A Lightweight Experiment & Resource Monitoring Tool 📺

Last update: Dec 28, 2022

Related tags

Overview

Lightweight Experiment & Resource Monitoring 📺

"Did I already run this experiment before? How many resources are currently available on my cluster?" If these are common questions you encounter during your daily life as a researcher, then mle-monitor is made for you. It provides a lightweight API for tracking your experiments using a pickle protocol database (e.g. for hyperparameter searches and/or multi-configuration/multi-seed runs). Furthermore, it comes with built-in resource monitoring on Slurm/Grid Engine clusters and local machines/servers.

mle-monitor provides three core functionalities:

MLEProtocol: A composable protocol database API for ML experiments.
MLEResource: A tool for obtaining server/cluster usage statistics.
MLEDashboard: A dashboard visualizing resource usage & experiment protocol.

To get started I recommend checking out the colab notebook and an example workflow.

`MLEProtocol`: Keeping Track of Your Experiments 📝

from mle_monitor import MLEProtocol

# Load protocol database or create new one -> print summary
protocol_db = MLEProtocol("mle_protocol.db", verbose=False)
protocol_db.summary(tail=10, verbose=True)

# Draft data to store in protocol & add it to the protocol
meta_data = {
    "purpose": "Grid search",  # Purpose of experiment
    "project_name": "MNIST",  # Project name of experiment
    "experiment_type": "hyperparameter-search",  # Type of experiment
    "experiment_dir": "experiments/logs",  # Experiment directory
    "num_total_jobs": 10,  # Number of total jobs to run
    ...
}
new_experiment_id = protocol_db.add(meta_data)

# ... train your 10 (pseudo) networks/complete respective jobs
for i in range(10):
    protocol_db.update_progress_bar(new_experiment_id)

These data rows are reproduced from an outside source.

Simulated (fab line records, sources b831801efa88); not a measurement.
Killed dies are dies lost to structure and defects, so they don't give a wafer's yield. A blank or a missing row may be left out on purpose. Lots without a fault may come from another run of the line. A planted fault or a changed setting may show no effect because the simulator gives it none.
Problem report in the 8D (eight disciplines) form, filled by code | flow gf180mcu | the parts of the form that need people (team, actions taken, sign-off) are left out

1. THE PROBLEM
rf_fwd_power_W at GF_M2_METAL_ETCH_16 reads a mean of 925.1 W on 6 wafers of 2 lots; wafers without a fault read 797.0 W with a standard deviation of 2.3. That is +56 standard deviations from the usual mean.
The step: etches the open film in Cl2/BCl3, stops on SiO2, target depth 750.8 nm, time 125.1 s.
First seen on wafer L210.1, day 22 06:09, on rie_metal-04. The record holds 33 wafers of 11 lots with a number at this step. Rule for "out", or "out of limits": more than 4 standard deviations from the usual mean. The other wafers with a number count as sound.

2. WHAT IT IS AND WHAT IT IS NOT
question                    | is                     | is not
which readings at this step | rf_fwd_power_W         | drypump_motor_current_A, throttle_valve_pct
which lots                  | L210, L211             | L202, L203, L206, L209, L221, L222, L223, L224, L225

# Wrap up an experiment (store completion time, etc.)
protocol_db.complete(new_experiment_id)

The meta data can contain the following keys:

Search Type	Description	Default
`purpose`	Purpose of experiment	`'None provided'`
`project_name`	Project name of experiment	`'default'`
`exec_resource`	Resource jobs are run on	`'local'`
`experiment_dir`	Experiment log storage directory	`'experiments'`
`experiment_type`	Type of experiment to run	`'single'`
`base_fname`	Main code script to execute	`'main.py'`
`config_fname`	Config file path of experiment	`'base_config.yaml'`
`num_seeds`	Number of evaluations seeds	1
`num_total_jobs`	Number of total jobs to run	1
`num_job_batches`	Number of jobs in single batch	1
`num_jobs_per_batch`	Number of sequential job batches	1
`time_per_job`	Expected duration: days-hours-minutes	`'00:01:00'`
`num_cpus`	Number of CPUs used in job	1
`num_gpus`	Number of GPUs used in job	0

Additionally you can synchronize the protocol with a Google Cloud Storage (GCS) bucket by providing cloud_settings. In this case also the results stored in experiment_dir will be uploaded to the GCS bucket, when you call protocol.complete().

# Define GCS settings - requires 'GOOGLE_APPLICATION_CREDENTIALS' env var.
cloud_settings = {
    "project_name": "mle-toolbox",  # GCP project name
    "bucket_name": "mle-protocol",  # GCS bucket name
    "use_protocol_sync": True,  # Whether to sync the protocol to GCS
    "use_results_storage": True,  # Whether to sync experiment_dir to GCS
}
protocol_db = MLEProtocol("mle_protocol.db", cloud_settings, verbose=True)

The `MLEResource`: Keeping Track of Your Resources 📉

On Your Local Machine

from mle_monitor import MLEResource

# Instantiate local resource and get usage data
resource = MLEResource(resource_name="local")
resource_data = resource.monitor()

On a Slurm Cluster

resource = MLEResource(
    resource_name="slurm-cluster",
    monitor_config={"partitions": ["<partition-1>", "<partition-2>"]},
)

On a Grid Engine Cluster

resource = MLEResource(
    resource_name="sge-cluster",
    monitor_config={"queues": ["<queue-1>", "<queue-2>"]}
)

The `MLEDashboard`: Dashboard Visualization 🎞️

from mle_monitor import MLEDashboard

# Instantiate dashboard with protocol and resource
dashboard = MLEDashboard(protocol, resource)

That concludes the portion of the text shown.